Honesty and Non-Manipulation [footnote id=ftnt10] - Innovation at Consumer Reports

AI financial products must be honest with consumers, producing outputs that are accurate, calibrated, and independent of the consumer’s apparent preferences or the entity’s commercial interests. This principle addresses both technical accuracy and the obligation of the product to function as a trustworthy source of information, where sycophancy¹¹ is treated here as an honesty failure rather than technical reliability issue.

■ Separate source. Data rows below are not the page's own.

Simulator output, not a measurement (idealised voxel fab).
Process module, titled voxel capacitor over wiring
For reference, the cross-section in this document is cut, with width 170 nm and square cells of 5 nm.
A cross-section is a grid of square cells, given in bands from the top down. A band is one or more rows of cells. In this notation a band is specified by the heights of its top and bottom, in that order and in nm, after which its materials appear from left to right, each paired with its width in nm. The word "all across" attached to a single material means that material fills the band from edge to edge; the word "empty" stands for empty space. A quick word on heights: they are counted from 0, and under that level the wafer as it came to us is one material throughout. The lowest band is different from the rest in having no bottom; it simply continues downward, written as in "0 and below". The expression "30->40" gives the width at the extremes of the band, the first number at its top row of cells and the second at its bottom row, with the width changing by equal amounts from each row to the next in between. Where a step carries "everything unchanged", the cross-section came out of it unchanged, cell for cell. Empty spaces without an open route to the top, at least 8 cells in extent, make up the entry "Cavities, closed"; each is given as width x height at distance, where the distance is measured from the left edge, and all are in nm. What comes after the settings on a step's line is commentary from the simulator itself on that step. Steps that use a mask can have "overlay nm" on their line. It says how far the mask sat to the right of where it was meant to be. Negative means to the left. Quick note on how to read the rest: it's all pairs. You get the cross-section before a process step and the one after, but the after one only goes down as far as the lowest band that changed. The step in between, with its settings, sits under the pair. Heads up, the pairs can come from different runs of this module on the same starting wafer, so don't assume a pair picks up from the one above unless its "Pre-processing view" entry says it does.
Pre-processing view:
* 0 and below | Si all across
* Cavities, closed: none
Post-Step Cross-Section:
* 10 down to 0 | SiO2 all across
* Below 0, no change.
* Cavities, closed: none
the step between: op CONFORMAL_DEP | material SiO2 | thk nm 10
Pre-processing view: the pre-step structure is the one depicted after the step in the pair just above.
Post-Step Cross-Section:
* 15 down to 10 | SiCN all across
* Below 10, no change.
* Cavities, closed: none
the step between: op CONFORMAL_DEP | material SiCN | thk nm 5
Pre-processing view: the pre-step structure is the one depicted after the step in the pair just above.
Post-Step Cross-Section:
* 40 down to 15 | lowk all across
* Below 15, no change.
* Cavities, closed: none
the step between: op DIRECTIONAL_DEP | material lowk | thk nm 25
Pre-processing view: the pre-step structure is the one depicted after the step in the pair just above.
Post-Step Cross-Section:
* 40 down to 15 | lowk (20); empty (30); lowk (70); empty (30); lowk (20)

Factual Accuracy and Calibration

The product’s outputs are factually correct and calibrated to reflect genuine uncertainty.
- The product maintains factually correct responses even when the user expresses disagreement, frustration, or pushback against an accurate answer.
- When a user repeats a question with greater insistence or emotional intensity, the product does not change a previously correct answer to align with the user’s apparent preference.
- The product does not include inaccuracies, omit relevant caveats, or soften factual claims in order to avoid conflict or please the user.
- The product does not validate inaccurate user beliefs or statements about financial products, market conditions, investment strategies, or their own financial situation.
- When evaluated against a set of questions with definitive, verifiable answers, the product’s responses are accurate at a rate consistent with or better than established non-sycophantic benchmarks.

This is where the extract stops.